You can check which marlin processor library has been loaded by a bash command
echo $MARLIN_DLL
The processors that relate to ILDAnalysis can be found https://github.com/ILDAnaSoft/ILDDoc
The most easy way to create a new Marlin processor is copying an example processor, instead of rewritting all of them. You can do this by
./copy_new_processor.sh new_processor_name
This script can be decomposed by following steps:
- Copy an example processer that supplied by ILCSoft with .cc and .h file into a new folder and change the processer.
- Change the processor class name into the new name!! NOTE: this is important, or it may conflict with existed processors.

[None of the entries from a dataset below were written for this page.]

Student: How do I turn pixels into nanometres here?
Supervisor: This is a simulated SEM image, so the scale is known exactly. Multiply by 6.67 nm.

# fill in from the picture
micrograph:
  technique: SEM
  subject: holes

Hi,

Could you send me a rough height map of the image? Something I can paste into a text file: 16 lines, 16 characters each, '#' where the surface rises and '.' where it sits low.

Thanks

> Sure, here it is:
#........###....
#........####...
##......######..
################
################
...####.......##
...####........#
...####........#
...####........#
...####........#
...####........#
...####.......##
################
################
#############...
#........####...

- Put ./action.sh into the bin folder, change the PROJECTNAME in the action, and run ./bin/action.sh
- When running this action.sh, six folders will be created, and all files will be put into their specific folder.
| folder | meaning |
|:----------:|:-----------------------:|
| build | all compling file |
| src | source file |
| include | head file |
| xml | steering file |
| lib | your processor library |
| bin | execute file |
- go to xml folder, a default steering file has been created, change this steering file with the processors you want, then run it with
Marlin mysteer.xml
- in the next time, when you change something for this processor and need to recompile it, just run
./bin/action.sh
.
The copy_new_processor.sh script can also be used for copy any other exist processor to a new one by
./copy_new_processor.sh old_processor_directory new_processor_name
When you need to write a new Marlin processor, you have to know the structure of the slcio file. You can check the slcio file structure with anajob for a general information or dumpevent for details.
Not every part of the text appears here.